Hacker News new | ask | show | jobs
by matwood 1015 days ago
You are correct, the original method would only have scanned items destined to iCloud and only transmitted some hash of matching hashes. And yes, similar slippery arguments exist with any providers that store images unencrypted. They are all scanned today, and we have no idea what they are matched against.

I speculated (and now we know) when this new scanning announced, that it was in preparation for full E2EE. Apple came up with a privacy preserving method of trying to keep CSAM off their servers while also giving E2EE.

The larger community arguments swayed Apple from going forward with their new detection method, but did not stop them from moving forward with E2EE. At the end of the day they put the responsibility back on governments to pass laws around encryption - where they should be, though we may not like the outcome.

1 comments

There are also ways to detect matches even with e2ee iirc and I suspect they found doing that instead easier than dealing with the previous approach.

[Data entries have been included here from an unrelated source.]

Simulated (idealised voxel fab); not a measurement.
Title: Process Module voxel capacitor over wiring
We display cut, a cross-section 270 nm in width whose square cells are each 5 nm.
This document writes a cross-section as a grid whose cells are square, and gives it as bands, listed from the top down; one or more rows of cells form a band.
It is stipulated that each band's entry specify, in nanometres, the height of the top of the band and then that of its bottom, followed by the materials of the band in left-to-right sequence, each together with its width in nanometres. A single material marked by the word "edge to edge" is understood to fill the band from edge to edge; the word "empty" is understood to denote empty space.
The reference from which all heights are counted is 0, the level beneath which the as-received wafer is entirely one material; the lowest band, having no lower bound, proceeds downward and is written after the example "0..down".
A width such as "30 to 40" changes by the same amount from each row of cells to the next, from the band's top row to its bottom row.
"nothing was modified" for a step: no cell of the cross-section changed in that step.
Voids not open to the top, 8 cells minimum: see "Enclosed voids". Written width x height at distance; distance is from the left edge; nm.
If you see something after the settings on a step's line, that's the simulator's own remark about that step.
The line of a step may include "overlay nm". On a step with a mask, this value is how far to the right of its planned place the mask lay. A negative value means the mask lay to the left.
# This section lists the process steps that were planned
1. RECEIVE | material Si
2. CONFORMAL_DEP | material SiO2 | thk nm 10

At the time I also thought it was obvious it was in preparation for e2ee (despite loud people on HN who disagreed).

I do wonder if they had intended to have it be default on though, maybe not since probably better for most users to have a recovery option.

> There are also ways to detect matches even with e2ee

By definition, encryption (with unique user keys) means you can't infer nor check what the content of the message is. Not without client cooperation, which is what this feature would have been.

This is what I was recalling, this method gives you a clever way to do it using the file itself as the key:

> “Convergent encryption solves this problem in a very clever way:

“The way to make sure that every unique user with the same file ends up with an encrypted version of that file that is also identical is to ensure they use the same key. However, you can’t share keys between users, because that defeats the entire point; you need a common reference point between users that is unknown to anyone but those users.

“The answer is to use the file itself: the system creates a hash of the file’s content, and that hash (a long string of characters derived from a known algorithm) is the key that is used to encrypt said file.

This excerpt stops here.